Created attachment 2241 [details] Details on the bug in nlm() which results from a wrong Cholesky decomposition of the analytic Hessian Hi, I would like to report a bug in nlm(). The following erroneous behavior was observed in several test settings: nlm() converges if only an analytic gradient is specified by the user, but it does not converge if additionally the analytic Hessian is provided. This is due to an erroneous implementation of a modified Cholesky decomposition of the analytic Hessian in function choldc() in uncmin.c. To see the nonconvergence, run this example of optimization of the Rosenbrock banana valley function (as in demo(nlm)): fg <- function(x){ # analytic gradient only gr <- function(x1, x2) c(-400*x1*(x2 - x1*x1)-2*(1-x1), 200*(x2 - x1*x1)) x1 <- x[1]; x2 <- x[2] res<- 100*(x2 - x1*x1)^2 + (1-x1)^2 attr(res, "gradient") <- gr(x1, x2) return(res) } nlm.fg <- nlm(fg, c(-1.2, 1)) fgh <- function(x){ #analytic gradient and Hessian gr <- function(x1, x2) c(-400*x1*(x2 - x1*x1) - 2*(1-x1), 200*(x2 - x1*x1)) h <- function(x1, x2){ a11 <- 2 - 400*x2 + 1200*x1*x1 a21 <- -400*x1 matrix(c(a11, a21, a21, 200), 2, 2) } x1 <- x[1]; x2 <- x[2]; res<- 100*(x2 - x1*x1)^2 + (1-x1)^2 attr(res, "gradient") <- gr(x1, x2) attr(res, "hessian") <- h(x1, x2) return(res) } nlm.fgh <- nlm(fgh, c(-1.2,1)) If only the analytic gradient is provided, the algorithm terminates after 24 iterations. If additionally the analytic Hessian is provided, the algorithm terminates after the maximum number of 100 iterations at a point far from the optimum. I found that this is due to the bug in choldc() in uncmin.c. A more detailed explanation is attached. Best wishes, Marie

Thank you for the report! What you write (in the attached 11 page pdf report) makes much sense to me as reader. However your remedy R functions chlhsnDS() and choldcDS() are - as you acknowledge more or less - quite a bit further away from the current code than what would strictly be needed, right? ... notably as I think I understood that the current code in "only" wrong in choldc() and not in chlhsn(). OTOH Dennis and Schnabel (1996) is almost surely more recent than what was the basis of nlm() and it might be advantageous to do the switch of algorithm details (and from rowwise to columnwise, in choldc()). OTOH, I'd like to be cautious in a change and hence, ideally I'd like to see a *minimal* change, i.e. only change the *order* of filling the entries (first H_ij for j < i, then H_ii) in the 2nd part of choldc(). Shouldn't that be already sufficient? If you provided your R functions in 2nd attachment, your report would be reproducible and we could experiment with such a minimal change to choldc() only. Thank you once more for the very detailed report!

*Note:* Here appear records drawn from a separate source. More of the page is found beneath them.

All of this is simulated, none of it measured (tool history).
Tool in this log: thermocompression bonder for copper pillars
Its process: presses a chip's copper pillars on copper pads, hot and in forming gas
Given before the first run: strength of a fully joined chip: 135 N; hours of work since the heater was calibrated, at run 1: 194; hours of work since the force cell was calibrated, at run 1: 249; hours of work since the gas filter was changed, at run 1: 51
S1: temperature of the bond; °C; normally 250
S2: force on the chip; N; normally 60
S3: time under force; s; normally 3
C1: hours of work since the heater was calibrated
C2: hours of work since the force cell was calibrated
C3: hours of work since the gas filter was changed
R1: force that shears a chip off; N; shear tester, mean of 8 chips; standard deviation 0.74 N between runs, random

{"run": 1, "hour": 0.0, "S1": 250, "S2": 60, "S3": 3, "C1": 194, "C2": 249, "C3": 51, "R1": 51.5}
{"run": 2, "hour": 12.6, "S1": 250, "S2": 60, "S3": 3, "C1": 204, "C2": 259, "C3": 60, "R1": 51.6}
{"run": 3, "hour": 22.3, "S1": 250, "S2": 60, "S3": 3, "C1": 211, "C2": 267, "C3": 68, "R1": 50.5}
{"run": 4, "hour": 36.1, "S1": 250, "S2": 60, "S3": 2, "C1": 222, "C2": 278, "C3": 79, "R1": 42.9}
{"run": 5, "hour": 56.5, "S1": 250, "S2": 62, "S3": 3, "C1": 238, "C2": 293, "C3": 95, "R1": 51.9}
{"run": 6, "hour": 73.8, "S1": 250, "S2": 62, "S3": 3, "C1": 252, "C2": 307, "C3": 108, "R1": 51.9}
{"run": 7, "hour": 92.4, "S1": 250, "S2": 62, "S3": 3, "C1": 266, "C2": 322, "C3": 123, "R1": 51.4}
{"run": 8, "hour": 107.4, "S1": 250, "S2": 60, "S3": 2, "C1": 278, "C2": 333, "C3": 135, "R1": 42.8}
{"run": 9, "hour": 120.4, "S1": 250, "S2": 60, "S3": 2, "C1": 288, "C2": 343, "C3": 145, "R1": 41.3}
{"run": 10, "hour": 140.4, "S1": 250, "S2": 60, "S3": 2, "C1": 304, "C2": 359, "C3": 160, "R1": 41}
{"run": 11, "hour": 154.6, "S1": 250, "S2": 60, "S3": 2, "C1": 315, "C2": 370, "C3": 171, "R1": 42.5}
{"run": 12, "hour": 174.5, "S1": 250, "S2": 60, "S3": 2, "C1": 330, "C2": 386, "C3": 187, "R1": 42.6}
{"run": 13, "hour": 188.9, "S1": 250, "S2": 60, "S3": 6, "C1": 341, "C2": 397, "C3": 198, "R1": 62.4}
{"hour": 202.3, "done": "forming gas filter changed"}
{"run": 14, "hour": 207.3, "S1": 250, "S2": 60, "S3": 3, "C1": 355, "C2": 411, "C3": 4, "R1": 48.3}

Created attachment 2242 [details] R functions used in the report

Thank you for taking a closer look at the report. It's true that the actual error is only in choldc(), so one might start with the minimal change you suggest (changing the order of filling the entries). However, it seems that the checks for positive definiteness in chlhsn() also differ a bit (e.g., Dennis and Schnabel (1996) additionally check for large off-diagonal elements) and I haven't examined what effect this has... I attached an R script with the code from the report, so you can experiment. (In reply to Martin Maechler from comment #1)

Thank you. I've found the following (already last weekend): Fixing choldc() alone, by reversing the two tasks at the end (filling 'L'), choldc() itself then does work correctly. ==> The Rosenbrock banana example _also_ works for the "+Hessian" case. but interestingly (or not) it does *not* converge faster for the example. Rather it uses also 24 iteration and even ends a bit further away (but still close to) the solution (1 1). This coincides BTW with a finding by Doug Bates about 8 years ago that using very sophisticated analytical derivatives (I think that were even only gradients) for LMM (Linear mixed effect models) did not help much .. and in his case even took Unfortunately that does *not* solve the wrong convergence for the 4d Wood example.... and I have used `deriv3()` to check that indeed your manually derived Hessian function computes the same numbers as the automatic derivative from `deriv3()`. My tentative conclusion: Dennis Schnabel (1996) definitely use a better way to determine how to "add to the diagonal" when the cholesky would be deficient... and so your chlhsnDS() does work whereas chlhsn() does not... even when using a corrected choldc(). I'll append a modified version of your R script, allowing a new argument 'neworder' to choldc() and chlhsn() and neworder=TRUE uses the fixed choldc() whereas the default `neworder=FALSE` uses the old broken choldc().

Created attachment 2244 [details] Extension to Marie's R functions script - "proving" that fixing choldc() helps half way Belongs to my "Comment #4"

Created attachment 2246 [details] Extension to Marie's R functions script - "proving" that fixing choldc() helps half way Amended version of R script (which was invalid; notably _lacking_ the woodf.gh() definition, using deriv3() !)

The first (and main) part of this bug, choldc() in C code is now fixed (in R-devel, svn rev 72555). As mentioned, this solves convergence for the Rosenbrock with analytic Hessian, but not the other (4d) example.

I'm closing the bug -- with thanks to Marie Boehnstedt! The fact that Dennis & Schnabel actually propose a slightly different "perturbed cholesky" algorithm -- and one that is at least in the 4D Wood example better -- is not really anymore a bug in nlm(). I still would want to provide the alternative chlhsnDS() method as a new method in nlm() ... thanks to Marie's excellent analysis - and translation of the published algorithms to R code, but am closing the bug report - about the wrong Cholesky now.